I am a Colorado native. More specifically, I am currently living where I was raised (English teachers say you 'raise' cows and chickens and 'rear' children--I was raised). So over the years, I have come to understand that Colorado natives should not be surprised by our ever-changing weather, particularly in the springtime.
Right now, as I look out my window, it's snowing and the wind is gusting over 50 miles an hour. This morning it was 70 degrees at 9 a.m. We attended church and a social function this afternoon, and upon returning home at 4 p.m., it was 44 degrees. That's, what, a 26-degree drop in seven hours? I almost didn't take a coat with me this morning when we left the house, but then I remembered I do live in Colorado. It once snowed on July 4th while we were at a rodeo. This was in southeastern Colorado, not in the mountains where it really never is summer.

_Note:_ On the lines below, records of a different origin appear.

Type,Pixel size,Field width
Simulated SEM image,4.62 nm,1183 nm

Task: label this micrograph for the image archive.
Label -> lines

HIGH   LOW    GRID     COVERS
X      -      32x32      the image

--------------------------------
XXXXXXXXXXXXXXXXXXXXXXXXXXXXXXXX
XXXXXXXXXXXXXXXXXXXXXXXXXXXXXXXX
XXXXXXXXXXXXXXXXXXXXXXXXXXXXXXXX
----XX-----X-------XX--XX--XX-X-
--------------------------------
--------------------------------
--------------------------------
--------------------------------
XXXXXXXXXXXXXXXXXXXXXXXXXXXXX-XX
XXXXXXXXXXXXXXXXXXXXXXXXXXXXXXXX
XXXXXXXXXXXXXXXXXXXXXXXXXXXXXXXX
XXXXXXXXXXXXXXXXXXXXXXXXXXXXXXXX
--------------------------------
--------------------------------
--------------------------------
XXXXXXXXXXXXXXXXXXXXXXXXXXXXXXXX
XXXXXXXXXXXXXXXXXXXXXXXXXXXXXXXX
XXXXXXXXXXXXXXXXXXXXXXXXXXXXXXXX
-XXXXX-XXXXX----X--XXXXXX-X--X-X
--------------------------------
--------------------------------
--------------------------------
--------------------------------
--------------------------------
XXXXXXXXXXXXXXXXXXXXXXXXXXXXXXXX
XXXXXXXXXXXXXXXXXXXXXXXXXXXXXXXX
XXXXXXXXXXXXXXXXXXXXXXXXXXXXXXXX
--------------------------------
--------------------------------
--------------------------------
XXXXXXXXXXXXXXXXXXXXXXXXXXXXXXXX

During calving season, I have had to move baby calves out of a raging snowstorm and put them behind windbreaks for protection. But I don't ever remember having to pick up a newborn and move it out of a sand-blasting dirt storm--happened one day last week. That would be the same day that three wildland fires were burning out of control to the south, east, and north of us. That, too, is very unnerving. It seems as though the whole state is on fire. Right now there are two wildland fires burning out of control south of here. One is only 30 miles away, the other near the Kansas border, but they have had to evacuate that nearby town.
Tomorrow the high temperature is supposed to be in the mid-40's. By Wednesday, the high will push 70. We'll have our windows open again and be basking in the sun, all the while fighting "breezy" conditions. Out here, if it's going to be hurricane-force windy, the weatherman doesn't even bother mentioning it any more in the forecast. But if it's only going to be "breezy", he'll say it will be windy. We natives know of what he speaks.
Last week we were reveling in eight inches of wet snow that had melted before mid-morning. It left behind approximately four-tenths of an inch of moisture. That's great for the green grass that is yearning to pop out of its winter doldrums. Eighty mile per hour winds do not aid the growth of green grass.
So, having said that, if I can figure out all this technology, I'll post some photos with this showing the severe weather differences in a week--heck, even in one day. The natives know of what I speak!